Some Old Universalist Thoughts on Worship

On the suggestion of Sue Mosher, I recently checked out services included in a 1909 Universalist worship services book. And then, wanting to see what an earlier generation had used I found the earliest edition of the book on Google Books. The services themselves were interesting for someone like me who is interested in more formal liturgy than most contemporary UU congregations are comfortable with. But more important was a brief discussion of the context into which the worship book, new in 1866, came and the issues it sought to address. It seems that concerns very related to those of today were part of what motivated liturgical reform then.

Here, from: Gloria Patri - Prayers, Chants, and Responses for Public Worship (Boston: R.S. Ballou, Agent, 37 Cornhill, 1866):

PREFACE.
__________

Much has been written and said against the forms of worship adopted by different religious sects; yet, as all sects have some form, we may safely conclude that the only important question which we need to consider, touching this matter, must relate to a choice of forms.

When John Knox discarded the ritual of the English church, saying, of certain prescribed ceremonies, "I canna use them wi' my conscience, an I would; and would na for their silliness, an I could," he still had a form, which others, with their conscience, could not approve.

He was doubtless right in part, for at that time the Book of Common Prayer had been, as Coverdale said, "Reformed Pope-wise," and worship in the English Church was little else than a form.

But the English Puritans, and after them the American Puritans, went too far in an opposite direction; not by being too spiritual, but by making their service too exclusive, bald, and unattractive.

The zeal of converts to a new faith, and the religious fervor which opposition and persecution awakened, kept the reformers from a realization of tis fact, and the people were willing to leave the acts of worship with their preachers, so long as such men as Hooper, Knox, Penry, and Lever, or Robinson and Brewster, or Whitefield and the Wesleys, filled the pulpit. But as the years have rolled on, and almost the whole service has been left for the minister to perform, all indeed, save only the singing, and that, in most cases, done by a quartet hired for that purpose, the people, in many instances, have come to feel that they are spectators, not worshipers, in church; and too frequently they go to hear, and return home to criticize the sermon, prayers, and singing, as they would a secular entertainment which they were pleased to patronize, and which, in their opinion, should be made to fit their tastes. In this fact, the cause now of unjust demands upon the pulpit, and of the restless and dissatisfied condition of many societies. we see the evil of that form of worship in which the people have nothing to do.

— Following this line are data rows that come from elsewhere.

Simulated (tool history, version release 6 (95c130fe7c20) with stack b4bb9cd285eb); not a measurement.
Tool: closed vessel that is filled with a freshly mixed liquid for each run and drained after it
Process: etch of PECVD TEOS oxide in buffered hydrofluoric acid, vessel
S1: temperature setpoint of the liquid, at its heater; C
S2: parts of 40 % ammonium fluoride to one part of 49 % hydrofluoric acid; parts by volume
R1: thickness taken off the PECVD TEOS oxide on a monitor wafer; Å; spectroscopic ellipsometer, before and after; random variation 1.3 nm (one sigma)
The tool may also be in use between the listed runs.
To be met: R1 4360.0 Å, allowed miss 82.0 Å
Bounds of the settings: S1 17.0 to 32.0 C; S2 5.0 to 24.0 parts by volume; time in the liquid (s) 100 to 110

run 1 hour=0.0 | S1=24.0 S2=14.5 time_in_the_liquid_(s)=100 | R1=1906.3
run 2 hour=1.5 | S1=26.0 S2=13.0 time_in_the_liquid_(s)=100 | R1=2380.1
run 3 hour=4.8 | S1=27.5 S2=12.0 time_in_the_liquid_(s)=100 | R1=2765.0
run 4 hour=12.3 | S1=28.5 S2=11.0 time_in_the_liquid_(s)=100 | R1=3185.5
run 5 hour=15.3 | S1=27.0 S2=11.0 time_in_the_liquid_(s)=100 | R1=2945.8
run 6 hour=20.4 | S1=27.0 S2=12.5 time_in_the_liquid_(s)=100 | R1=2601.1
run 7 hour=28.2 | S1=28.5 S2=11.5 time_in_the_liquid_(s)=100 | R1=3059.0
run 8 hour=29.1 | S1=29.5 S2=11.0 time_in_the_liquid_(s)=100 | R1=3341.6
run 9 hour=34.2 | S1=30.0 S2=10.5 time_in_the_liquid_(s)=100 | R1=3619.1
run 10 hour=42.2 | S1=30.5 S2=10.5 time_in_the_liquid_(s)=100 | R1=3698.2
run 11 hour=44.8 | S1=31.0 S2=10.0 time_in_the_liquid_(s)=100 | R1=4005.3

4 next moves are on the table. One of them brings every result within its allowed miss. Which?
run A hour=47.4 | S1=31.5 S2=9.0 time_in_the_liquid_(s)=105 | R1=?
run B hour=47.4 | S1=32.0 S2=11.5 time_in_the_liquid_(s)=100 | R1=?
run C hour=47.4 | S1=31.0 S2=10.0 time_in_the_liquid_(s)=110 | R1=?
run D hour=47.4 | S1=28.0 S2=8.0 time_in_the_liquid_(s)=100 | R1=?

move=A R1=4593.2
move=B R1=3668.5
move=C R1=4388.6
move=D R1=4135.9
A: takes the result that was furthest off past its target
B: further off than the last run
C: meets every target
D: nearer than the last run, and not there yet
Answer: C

Many of our congregations already recognize the fact herein asserted, and are prepared to welcome some change which shall help them to become active participants in the services of the Lord's house. It is evident that the change desired must be in the direction of a liturgical service; and as no work has been published containing prayers, responses, and music, which the people seem disposed to adopt, this book of worship has been prepared in the hope that it will meet a want widely felt, and aid in making our public services more attractive, and helpful.

The forms herein proposed are, it is believed, sufficiently simple and so arranged that any one can understand and follow them without difficulty.

This book will afford to those congregations that may use it the advantage of the highest order of sacred music, containing, as it does, many of the best chants ever written, in connection with the psalms and hymns, selected with great care.

The compiler would gratefully acknowledge his indebtedness to those authors and publishers who have kindly allowed some of their choicest gems of music to reappear in this work. To T.P.I. Magoun, Esq., thanks are due for special favors.

A few chants have been appropriated, the authors of which were not known to the compiler of the music in this work, and if they are from the pen of any living writer, and the fact shall be made known, the omission will be corrected in future editions.

The suggestions of several clergymen and prominent musicians have helped to improve this work, and it is now sent forth with the sincere prayer, that it may be an efficient auxiliary in the devotions of those who shall seek to "worship the Lord in the beauty of holiness."
Surprise! The so-called worship wars are not new to the late 20th and early 21st centuries. I find the above preface to a Universalist book of worship from 1866 quite interesting for its concerns paralleling some of today's concerns. This book criticizes:
  • Worship that is austere and exclusive in presentation and demeanor;
  • Worship as performance by professional clergy and paid musicians;
  • Congregants demanding that worship be designed to please them rather than to lift them into the presence of the divine, to translate into contemporary language; and
  • Congregants picking apart every element of a service as its critics rather that using the worship service to draw near to the divine.
Interestingly, this critique calls for a lessening of the clergy's position within worship through the creation of a more formal liturgy aimed at bringing the congregation more actively into the worship. The services in this book reintroduce chants that had fallen from favor, use a choir, when available, include a sermon in every order of service, but include responsive parts spoken by the congregation, unison readings and hymns. It outlines worship that fits fully within the Protestant, non-sacramental, low-liturgical tradition of worship, while raising it up a bit, reaching back to some older forms that brought the people into the liturgy - which etymologically refers to the work of the people, not the work of the clergy.

Today's setting is different, the problems we need to overcome have unique characteristics, and people may be turned off or turned on by culturally different things. But yet some of the same issues swirl around the debate:
  • How can we get the people involved - interested and participating rather than consuming and criticizing?
  • How can we create worship that lifts the people up to touch what we share as holy, the divine?
  • How can worship be structured and executed to be an expression of the congregation's experience of grace?
  • How can we make worship again into the work of the people rather than something to titilate and please the consumer?
  • How can we make worship something that is truly countercultural, refusing the paradigms of consumerist, professional society and moving it into the experiential, living Word of Life to be shared and through which society can be cleansed and renewed and the needs of the world met?
These are issues that could not be ignored in 1866. Nor can they be ignored today if we care to thrive as a worshiping community. It passes through matters of style but is so much bigger than that.

1 responses:

Scott Wells said...

I'm right there with you. Established liturgies (and lectionaries) re-order the balance between congregation and minister.

Indeed, the Gloria Patri -- in its earliest editions -- was approved by the Universalist General Convention explicitly for lay use in places where there was no minister.

Menzies Raynor earlier service book -- he was formerly Episcopalian -- begins the Universalist prayerbook tradition, that continues as far as 1994 with the local prayerbook used at Malden, Massachusetts. (Of course, First Universalist, Providence still uses its.)

Thanks for writing about this.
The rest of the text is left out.